We are given a function $f: \mathbb{R}^n \to \mathbb{R}$. We know that $f$ is convex and continuously differentiable on $\mathbb R^n \setminus\{0\}$. Also $f$ is homogeneous of degree $1$, which means that $\forall t \geq 0$, $f(tx)=tf(x).$
We are given $2$ spaces: $S$ is unit the unit sphere of $\mathbb{R}^n$ and $\Sigma$ that is the image of $S$ under the gradient of $f$. So $$ \Sigma =\{ u \in \mathbb{R}^n \mid \exists x \in S, u = \nabla f(x) \}\, . $$
What I want to prove is that $$ \forall x \in \mathbb{R}^n, f(x) = \max \{ u \cdot x \mid u \in \Sigma \} \, . $$
To do so I tried to use one the properties of the function $f$: $\forall (x,x') \in \mathbb{R}^n \times \mathbb{R}^n $ is $f(x') \geq \nabla f(x) \cdot x' \implies f(x) \geq f(x) \cdot x$,$ \forall x $.
Which means that $\forall x$, $f(x) = \max\{ \nabla f(x) \cdot x \}$.
That's what I found on my own but there was a hint given in the exercise : We can consider the point $ \epsilon = \frac{1}{\Vert x \Vert }x $ when $ x \neq 0$, and then we can show that the equality is true when $ x = 0 $. I don't understand how to use this hint.

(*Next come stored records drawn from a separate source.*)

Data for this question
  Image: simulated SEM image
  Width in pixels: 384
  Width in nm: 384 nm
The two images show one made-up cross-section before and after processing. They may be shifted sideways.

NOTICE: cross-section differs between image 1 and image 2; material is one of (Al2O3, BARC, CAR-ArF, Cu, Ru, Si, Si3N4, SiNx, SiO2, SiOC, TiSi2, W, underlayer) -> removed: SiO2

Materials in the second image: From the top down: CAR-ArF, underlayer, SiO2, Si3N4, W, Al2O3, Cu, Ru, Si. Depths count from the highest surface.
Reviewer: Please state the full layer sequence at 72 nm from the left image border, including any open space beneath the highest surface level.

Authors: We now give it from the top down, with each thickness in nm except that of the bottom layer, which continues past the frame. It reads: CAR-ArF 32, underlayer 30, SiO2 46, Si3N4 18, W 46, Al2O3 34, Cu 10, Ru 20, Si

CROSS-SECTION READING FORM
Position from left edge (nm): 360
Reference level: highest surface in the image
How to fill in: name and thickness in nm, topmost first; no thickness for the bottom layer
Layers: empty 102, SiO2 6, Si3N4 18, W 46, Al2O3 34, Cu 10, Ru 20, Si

Please tell me if the demonstration I did is correct, and maybe tell me how to use the hint to resolve the exercise.
We want to show that for all $x \in \Bbb R^n$ $$ \tag{*} f(x) = \max \{ \nabla f(y) \cdot x \mid y \in S \} \, . $$
Your solution is a bit unclear. You probably meant $f(x) \ge \nabla f(x) \cdot x$ instead of $f(x) \ge f(x) \cdot x$. That would be correct, but does not imply $(*)$.
$f(x) = \max\{ \nabla f(x) \cdot x \}$ is unclear as well: Is the $x$ on the right-hand side the same as the $x$ on the left-hand side?
I would proceed as follows:
As a homogeneous function, $f$ satisfies $f(0) = 0$, so that both sides of $(*)$ are zero for $x=0$.
From now on, we consider a fixed $x \in \Bbb R^n$, $x \ne 0$. In Prove that $f(x') \geq \nabla f(x) \cdot x' $ for $x \in \mathbb{R}^n$ and $ x' \in B(x,r) \subset \mathbb{R}^n \setminus \{0\}$ it was demonstrated that for all $y \in \Bbb R^n$ with $y \ne 0$ $$ \tag{**} f(x) \ge \nabla f(y) \cdot x \, , $$ with equality for $y=x$, which implies $$ f(x) \ge \max \{ \nabla f(y) \cdot x \mid y \in S \} \, . $$ It remains to show that equality holds in $(**)$ for some $y \in S$. Here we use the hint and set $y = x/\Vert x \Vert$. Then $\Vert y \Vert = 1$ and $$ f(x) = \nabla f(x) \cdot x = \nabla f(y) \cdot x \, . $$